Liza Lou's The Vessel was created for her first solo show in London in 2006. Made famous for her ambitious sculptural installations that replicate entire domestic environments in glimmering beads, Lou's London debut took her in a new and darker direction. The exhibition responded to conflicts in the Middle East, the death penalty and the often-damaging pursuit of religious ecstasy.
In The Vessel Lou presents the viewer with a life-sized Christ-like figure buckling under the weight of his heavy burden. Yet this seemingly unrecorded station of the cross confers a further indignity on the suffering Christ by beheading his meticulously beaded body. The red tunnel of his trachea forms the vessel of the sculpture's title, into which mankinds pain and torment might be poured. Lous familiarity with this universal embodiment of torture and agony reaches back into her childhood in the Bible Belt of America. The Los Angeles based artist was raised by Pentecostal parents in Minnesota, and was witness to the exorcisms, tongue-speaking and blind hypocrisies of their beliefs. But The Vessel is not an explicitly personal narrative, but may rather be seen as a symbol of arts ability to fulfill a spiritual dimension in life.

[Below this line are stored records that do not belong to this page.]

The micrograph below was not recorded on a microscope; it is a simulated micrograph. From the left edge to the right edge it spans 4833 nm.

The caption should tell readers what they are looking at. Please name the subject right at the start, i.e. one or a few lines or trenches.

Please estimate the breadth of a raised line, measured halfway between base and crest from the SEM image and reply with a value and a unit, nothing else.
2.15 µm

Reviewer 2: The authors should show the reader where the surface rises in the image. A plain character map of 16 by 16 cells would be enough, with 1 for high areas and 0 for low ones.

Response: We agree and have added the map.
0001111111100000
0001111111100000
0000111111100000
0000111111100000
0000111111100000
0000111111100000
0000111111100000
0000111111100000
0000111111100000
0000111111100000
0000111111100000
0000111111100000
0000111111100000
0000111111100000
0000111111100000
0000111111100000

Lou has described her astonishingly labour intensive process of creation as a meditative act that combines both conceptual and craft elements. Her sculptures are painstakingly constructed from thousands of beads laid onto their foundation with tweezers. This gives The Vessel its halo of luminosity and creates a tension between the whole and the sum of its parts. Recalling the Minimalists obsession with repetition and materiality, Lou uses the minutia of her materials to seduce and hold our gaze. Every bead acts as a reminder of the hand that placed it there and the belief it took to do so. To observe The Vessel is therefore a humbling and contemplative experience that conveys a sense of hope and light despite its sombre subject.